A dedication and ribbon cutting ceremony marked the official opening of the Mayor Tom Rowland Interchange.
The interchange on APD 40 is named in honor of the longest serving mayor in Cleveland’s history. Rowland took the oath of office on September 8, 1991.
The Cleveland interchange becomes the entrance to Spring Branch Industrial Park. Development of the industrial park is nearing completion as well. The interchange also opens a large area on Cleveland southern border to commercial development.
In 2014, the Tennessee General Assembly approved naming the interchange for Rowland to honor his service to the city and to the state. The legislation was introduced in the Tennessee Senate by state Senator Mike Bell (R-Riceville). It was introduced in the Tennessee House of Representatives by state Representative Kevin Brooks (R-Cleveland). It drew support from all area state legislators.
The bill was signed by Governor Bill Haslam in 2014. Talley Construction Company was awarded the $22.6 million contract in October, 2014.
The Mayor Tom Rowland Interchange is about one mile east of Exit 20 at I-75. The reconfigured interstate interchange was dedicated in late 2015.
Family, friend and community leaders took part in the ceremony held on the interchange bridge above APD 40.
Tennessee Department of Transportation Commissioner John Schroer said the Mayor Tom Rowland Interchange plus the expanded Exit 20 interchange as well as the industrial park is estimated to create 4,000 jobs for the region.
“You have to build it before that will come and that’s how communities grow,” the commissioner told the crowd.

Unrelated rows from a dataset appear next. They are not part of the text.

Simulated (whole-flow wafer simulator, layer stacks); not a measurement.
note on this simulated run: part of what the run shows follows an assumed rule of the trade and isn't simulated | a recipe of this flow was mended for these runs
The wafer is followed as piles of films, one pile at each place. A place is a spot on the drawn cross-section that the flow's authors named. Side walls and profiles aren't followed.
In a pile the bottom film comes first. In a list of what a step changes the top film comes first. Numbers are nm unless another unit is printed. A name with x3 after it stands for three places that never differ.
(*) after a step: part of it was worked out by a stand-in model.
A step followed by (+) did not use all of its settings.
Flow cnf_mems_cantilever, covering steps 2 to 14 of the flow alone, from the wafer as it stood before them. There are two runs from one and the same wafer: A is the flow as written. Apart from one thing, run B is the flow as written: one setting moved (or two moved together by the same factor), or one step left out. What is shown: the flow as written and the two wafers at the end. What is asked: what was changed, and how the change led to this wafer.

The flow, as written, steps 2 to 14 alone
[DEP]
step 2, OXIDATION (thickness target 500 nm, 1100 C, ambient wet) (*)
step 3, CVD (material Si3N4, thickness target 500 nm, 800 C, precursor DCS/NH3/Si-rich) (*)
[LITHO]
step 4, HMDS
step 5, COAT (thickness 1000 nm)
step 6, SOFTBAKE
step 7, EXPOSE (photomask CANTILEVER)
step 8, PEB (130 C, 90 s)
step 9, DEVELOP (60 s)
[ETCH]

Tennessee 4th District U.S. Representative Scott Desjarlais (R-South Pittsburg) applauded the mayor’s “remarkable tenure of service and we hope there’s a lot more.”
Chuck Fleischmann (R-Chattanooga) 3rd District U.S. Representative told Rowland, “I don’t’ know any mayor in this country who lives his city more than you do.”
State Representative Brooks presented Mayor Rowland with a copy of the Tennessee General Assembly proclamation that lists the many areas of service by the mayor to the city, region and state during the past few decades.
Bradley County Mayor D. Gary Davis recalled the many years it took for the vision of this APD 40 interchange to be realized. He said he is thankful for the many people who have worked toward making this “a great, great day for Bradley County.”
Mayor Rowland likewise thanked the numerous individuals, community organizations and TDOT for making the day possible.
“This is not about me,” the mayor said. “This is about the opportunities we have for jobs. I think the estimate is 4,000 for this entire development. We look forward to great things happening with the industrial and commercial development.”